The Changing Face of Law Reform in Australia: Commentary on the ALRC’s Inquiry Into Insolvency, its Contribution to the Current Legal Framework and the Need for a New Review Given the Passage of Over 30 Years

ARITA Expert Series: Insolvency – Session 1

The Hon Justice Sarah C Derrington*   11 November 2021


1.   Nearly 40 years ago, the ALRC was asked to consult on the law and practice relating to the insolvency of both individuals and body corporates in Australia. It was asked to consider the Bankruptcy Act 1966 (Cth), in its application to both business and non-business debtors, and parts of the Companies Act 1981 (Cth) so far as they related to insolvency of companies. In response, the ALRC undertook a five-year inquiry into insolvency and at the close, published ALRC Report No 45, the General Insolvency Report, more commonly known as the Harmer Report.

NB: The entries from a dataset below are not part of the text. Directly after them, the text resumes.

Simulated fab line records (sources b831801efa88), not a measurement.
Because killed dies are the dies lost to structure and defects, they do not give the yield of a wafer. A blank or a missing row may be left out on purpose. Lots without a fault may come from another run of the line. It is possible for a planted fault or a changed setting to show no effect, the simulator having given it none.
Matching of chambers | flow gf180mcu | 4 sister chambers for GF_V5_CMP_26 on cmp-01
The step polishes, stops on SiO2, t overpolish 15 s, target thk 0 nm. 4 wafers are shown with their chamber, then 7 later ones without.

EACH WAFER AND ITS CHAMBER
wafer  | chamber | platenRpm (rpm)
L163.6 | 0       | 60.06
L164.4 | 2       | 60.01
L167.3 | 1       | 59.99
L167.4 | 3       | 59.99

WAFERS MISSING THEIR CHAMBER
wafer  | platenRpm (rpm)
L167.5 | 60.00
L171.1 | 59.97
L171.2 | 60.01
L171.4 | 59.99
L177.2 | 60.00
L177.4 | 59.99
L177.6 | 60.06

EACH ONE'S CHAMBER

2.   As the Harmer Report recognised, “[i]nsolvency law is a matter of considerable importance to the Australian community”, yet at that time, “[t]he law of corporate insolvency ha[d] never been reviewed”.[1] The ALRC also made the point that

there has been an extraordinary increase in the use of credit. Inflation has become a fact of economic life. Interest rates fluctuate. There has been high unemployment. These factors have led to a large increase in the number of insolvencies. This increase has further indicated shortcomings in the present insolvency procedures.[2]

3.   The same could be said about the expansion of the financial services market in Australia since 1988. The size and diversity of Australia’s financial markets has increased from $4.3 trillion in 2001 to $19.5 trillion in 2021.[3] Particular markets, such as those for derivatives and employee share schemes have exploded from $120 billion in 2001 to $727 billion in 2021.[4]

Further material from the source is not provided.